Fix faster tokenizer multithreads bug (#3119)

joey12300 · web-flow · commit 2c294008b967 · 2022-08-23T19:12:47.000+08:00
* Add imdb hf datasets * Adjust thucnews load * upgrade faster_tokenizer * Revert "Adjust thucnews load" This reverts commit 677e33a. * Revert "Add imdb hf datasets" This reverts commit 72402f1. * Add CharToBytesOffsetConverter * Change return value of CharToBytesOffsetConverter * Fix some omp directive * fix some multithreads bug
diff --git a/faster_tokenizer/faster_tokenizer/include/pretokenizers/pretokenizer.h b/faster_tokenizer/faster_tokenizer/include/pretokenizers/pretokenizer.h
@@ -102,6 +102,13 @@ struct FASTERTOKENIZER_DECL BytesToCharOffsetConverter
   virtual bool convert(const core::Offset&, core::Offset*) const;
 };
 
+struct FASTERTOKENIZER_DECL CharToBytesOffsetConverter
+    : public OffsetConverter {
+  std::vector<size_t> offset_map_;
+  CharToBytesOffsetConverter(const std::string&);
+  virtual bool convert(const core::Offset&, core::Offset*) const;
+};
+
 }  // namespace pretokenizers
 }  // namespace faster_tokenizer
 }  // namespace paddlenlp
diff --git a/faster_tokenizer/faster_tokenizer/src/core/encoding.cc b/faster_tokenizer/faster_tokenizer/src/core/encoding.cc
@@ -19,6 +19,9 @@ limitations under the License. */
 #include <sstream>
 #include "glog/logging.h"
 
+#ifdef WITH_OMP
+#include <omp.h>
+#endif
 namespace paddlenlp {
 namespace faster_tokenizer {
 namespace core {
@@ -627,7 +630,12 @@ void PadEncodings(std::vector<Encoding>* encodings, const PadMethod& method) {
       pad_length % method.pad_to_multiple_of_) {
     pad_length += pad_length - pad_length % method.pad_to_multiple_of_;
   }
-  for (auto& encoding : *encodings) {
+  auto batch_size = encodings->size();
+#ifdef WITH_OMP
+#pragma omp parallel for if (batch_size >= 4 && omp_get_max_threads() > 1)
+#endif
+  for (int i = 0; i < batch_size; ++i) {
+    auto& encoding = (*encodings)[i];
     encoding.Pad(pad_length,
                  method.pad_id_,
                  method.pad_token_type_id_,
diff --git a/faster_tokenizer/faster_tokenizer/src/core/tokenizer.cc b/faster_tokenizer/faster_tokenizer/src/core/tokenizer.cc
@@ -252,17 +252,16 @@ void Tokenizer::EncodeBatchStrings(
     const std::vector<EncodeInput>& batch_encode_input,
     std::vector<Encoding>* encodings,
     bool add_special_tokens) const {
-  encodings->resize(batch_encode_input.size());
+  auto batch_size = batch_encode_input.size();
+  encodings->resize(batch_size);
 #ifdef WITH_OMP
 // (TODO:zhoushunjie): Simply use the batch size to estimate the workload of
 // tokenization.
 // Use workload to determine whether create omp threads. Need to optimize the
 // workload estimation.
-#pragma omp parallel for if (batch_encode_input.size() >= 4 &&               \
-                                                     omp_get_num_threads() > \
-                                                                         1)
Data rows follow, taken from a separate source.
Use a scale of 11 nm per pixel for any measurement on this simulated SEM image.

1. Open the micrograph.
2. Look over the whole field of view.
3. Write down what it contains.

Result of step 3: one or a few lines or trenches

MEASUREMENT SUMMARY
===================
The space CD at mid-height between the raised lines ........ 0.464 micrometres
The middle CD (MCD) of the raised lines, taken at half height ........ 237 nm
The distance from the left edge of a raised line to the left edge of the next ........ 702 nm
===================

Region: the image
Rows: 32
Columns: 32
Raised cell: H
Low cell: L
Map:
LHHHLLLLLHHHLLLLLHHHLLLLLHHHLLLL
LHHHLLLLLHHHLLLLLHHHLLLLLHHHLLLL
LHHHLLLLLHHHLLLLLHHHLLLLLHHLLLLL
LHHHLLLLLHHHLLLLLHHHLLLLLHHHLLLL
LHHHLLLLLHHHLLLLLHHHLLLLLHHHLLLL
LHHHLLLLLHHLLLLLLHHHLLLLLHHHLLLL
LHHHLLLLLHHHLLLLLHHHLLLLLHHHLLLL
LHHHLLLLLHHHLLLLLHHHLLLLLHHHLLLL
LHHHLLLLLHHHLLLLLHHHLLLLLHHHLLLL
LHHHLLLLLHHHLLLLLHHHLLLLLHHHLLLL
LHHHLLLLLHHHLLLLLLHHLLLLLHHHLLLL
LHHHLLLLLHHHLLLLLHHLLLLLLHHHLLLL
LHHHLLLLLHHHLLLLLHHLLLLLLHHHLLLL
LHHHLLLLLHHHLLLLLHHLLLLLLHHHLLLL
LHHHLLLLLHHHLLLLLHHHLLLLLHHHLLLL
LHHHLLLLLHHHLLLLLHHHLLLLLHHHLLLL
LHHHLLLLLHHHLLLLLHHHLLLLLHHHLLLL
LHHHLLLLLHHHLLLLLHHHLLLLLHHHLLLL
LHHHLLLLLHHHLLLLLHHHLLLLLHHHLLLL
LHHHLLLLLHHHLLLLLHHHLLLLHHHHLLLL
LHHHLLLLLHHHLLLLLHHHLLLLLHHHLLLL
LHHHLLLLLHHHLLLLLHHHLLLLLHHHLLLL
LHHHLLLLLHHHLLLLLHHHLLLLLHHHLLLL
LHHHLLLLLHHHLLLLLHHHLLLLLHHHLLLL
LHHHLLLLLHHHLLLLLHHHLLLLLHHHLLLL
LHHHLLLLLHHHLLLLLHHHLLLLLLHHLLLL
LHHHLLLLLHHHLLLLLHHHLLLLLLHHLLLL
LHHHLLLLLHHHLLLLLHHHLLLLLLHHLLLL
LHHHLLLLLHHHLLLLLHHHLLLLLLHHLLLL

+#pragma omp parallel for if (batch_size >= 4 && omp_get_max_threads() > 1)
 #endif
-  for (int i = 0; i < batch_encode_input.size(); ++i) {
+  for (int i = 0; i < batch_size; ++i) {
     EncodePairStrings(
         batch_encode_input[i], &(*encodings)[i], add_special_tokens);
   }
@@ -294,17 +293,16 @@ void Tokenizer::EncodeBatchStringsCharOffsets(
     const std::vector<EncodeInput>& batch_encode_input,
     std::vector<Encoding>* encodings,
     bool add_special_tokens) const {
-  encodings->resize(batch_encode_input.size());
+  auto batch_size = batch_encode_input.size();
+  encodings->resize(batch_size);
 #ifdef WITH_OMP
 // (TODO:zhoushunjie): Simply use the batch size to estimate the workload of
 // tokenization.
 // Use workload to determine whether create omp threads. Need to optimize the
 // workload estimation.
-#pragma omp parallel for if (batch_encode_input.size() >= 4 &&               \
-                                                     omp_get_num_threads() > \
-                                                                         1)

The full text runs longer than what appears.